When Harry Slatkin and his wife, Laura, built Slatkin & Co., they disrupted the fragrance industry by making home fragrances accessible to a wider demographic.
Slatkin sold Slatkin & Co. to Limited Brands, which owns Bath & Body Works, in 2005. But he kept his role as executive chairman and president of the company, and eventually took over the entire home fragrance division. After growing the business to $1.3 billion, Slatkin stepped down from his role in 2012. Today, the company does $2.3 billion in home fragrance sales, according to Slatkin.
“When I started, I was entrepreneurial at Limited Brands. [Lex Wexner] let me set up offices in New York, and I had my own team,” Slatkin said on the latest episode of the Glossy Beauty Podcast. “As soon as we started hitting $400 million and $500 million [in sales], I was becoming a part of these big teams, and the entrepreneur and the excitement of it starts to leave. … It was no longer what I could call hands-on, for me. I decided, after getting to a billion dollars [in revenue], that it was time for me to step down.”
Slatkin consulted for Bath & Body Works for three years after selling his company, but at the same time, he pivoted into fashion through a partnership with Tommy Hilfiger. The duo went on to acquire apparel brand Belstaff in 2011.
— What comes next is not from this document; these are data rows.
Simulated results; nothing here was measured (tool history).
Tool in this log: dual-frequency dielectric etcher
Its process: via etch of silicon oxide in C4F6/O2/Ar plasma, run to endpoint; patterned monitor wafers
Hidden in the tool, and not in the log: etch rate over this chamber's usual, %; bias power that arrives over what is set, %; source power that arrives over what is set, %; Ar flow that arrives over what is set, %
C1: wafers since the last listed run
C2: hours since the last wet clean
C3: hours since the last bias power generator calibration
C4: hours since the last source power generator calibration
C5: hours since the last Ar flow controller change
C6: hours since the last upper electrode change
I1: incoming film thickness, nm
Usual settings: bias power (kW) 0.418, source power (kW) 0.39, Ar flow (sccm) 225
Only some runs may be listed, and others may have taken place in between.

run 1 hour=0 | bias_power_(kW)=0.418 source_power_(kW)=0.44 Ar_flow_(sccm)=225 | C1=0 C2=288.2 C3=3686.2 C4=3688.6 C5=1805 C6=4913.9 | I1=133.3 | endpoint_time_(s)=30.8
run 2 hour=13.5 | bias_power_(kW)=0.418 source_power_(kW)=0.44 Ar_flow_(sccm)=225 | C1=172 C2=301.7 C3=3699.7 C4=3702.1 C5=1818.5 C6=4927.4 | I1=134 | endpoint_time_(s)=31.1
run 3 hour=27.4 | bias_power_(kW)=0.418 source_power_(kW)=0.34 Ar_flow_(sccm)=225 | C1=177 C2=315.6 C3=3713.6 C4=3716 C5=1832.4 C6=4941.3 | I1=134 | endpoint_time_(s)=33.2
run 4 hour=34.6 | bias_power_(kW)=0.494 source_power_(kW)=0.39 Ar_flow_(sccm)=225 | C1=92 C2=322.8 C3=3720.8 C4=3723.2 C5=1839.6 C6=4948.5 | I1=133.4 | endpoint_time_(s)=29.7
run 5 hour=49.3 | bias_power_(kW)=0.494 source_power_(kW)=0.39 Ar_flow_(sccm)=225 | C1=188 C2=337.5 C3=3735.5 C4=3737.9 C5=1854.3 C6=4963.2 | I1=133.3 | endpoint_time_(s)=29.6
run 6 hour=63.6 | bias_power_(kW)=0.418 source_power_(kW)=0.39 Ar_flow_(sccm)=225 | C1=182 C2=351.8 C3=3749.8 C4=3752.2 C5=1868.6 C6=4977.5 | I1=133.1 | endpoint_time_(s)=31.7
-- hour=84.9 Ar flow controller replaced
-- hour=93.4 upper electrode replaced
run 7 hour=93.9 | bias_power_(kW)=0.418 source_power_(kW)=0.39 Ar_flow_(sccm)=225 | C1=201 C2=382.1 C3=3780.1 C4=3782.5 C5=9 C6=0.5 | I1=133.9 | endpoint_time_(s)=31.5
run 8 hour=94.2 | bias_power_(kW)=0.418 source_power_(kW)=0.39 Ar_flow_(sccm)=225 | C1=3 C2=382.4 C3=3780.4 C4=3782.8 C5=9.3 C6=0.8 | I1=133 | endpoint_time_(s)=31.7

Slatkin is now focused on growing the company’s distribution for its current offerings, with plans to expand to more categories in the near future.
Below are additional highlights from the conversation, which have been lightly edited for clarity.
Finding your footing as a founder
“I’ve never listened to what people say, negative or positive, because I have to feel it for myself. Listen to yourself. … I always look at the world happy, not negatively. If you’re going to be an entrepreneur, you better start there, because there are a lot of negatives that will come along as an entrepreneur. Failure is my second best friend that I’ve had in my career. Luckily, I had failure earlier on: My first company failed. Any great person I’ve ever met, like my best friend Tommy Hilfiger — guess what? His first company went bankrupt. You learn from those failures. You look at it, and you say to yourself, ‘What did I do wrong?’ Even now, I sit there and I say to myself, ‘Why did that candle not sell? Why did that collection not sell well?’ But I snap out of it quickly and go on forward. Have a cup half full, not a cup half empty.”
Making luxury accessible
“What I was able to learn when I went into masstige, after I sold my company, was economies of scale and the way it allows you to do a lot more. … For example, when you’re dealing with a fragrance house and you’re doing small business, [manufacturers] have to charge you a lot. It takes a lot of time to get those oils and put them together. When I’m doing it on an economy size, the same effort and paperwork and production get done in a bigger way, so I get better prices. The same goes for lids, glass and boxes. Instead of having to set up [production of] 300 candles, I can now set it up for 3,000 candles or 30,000. The labor allows you to get to economies of scale on pricing … and the quality is still there.”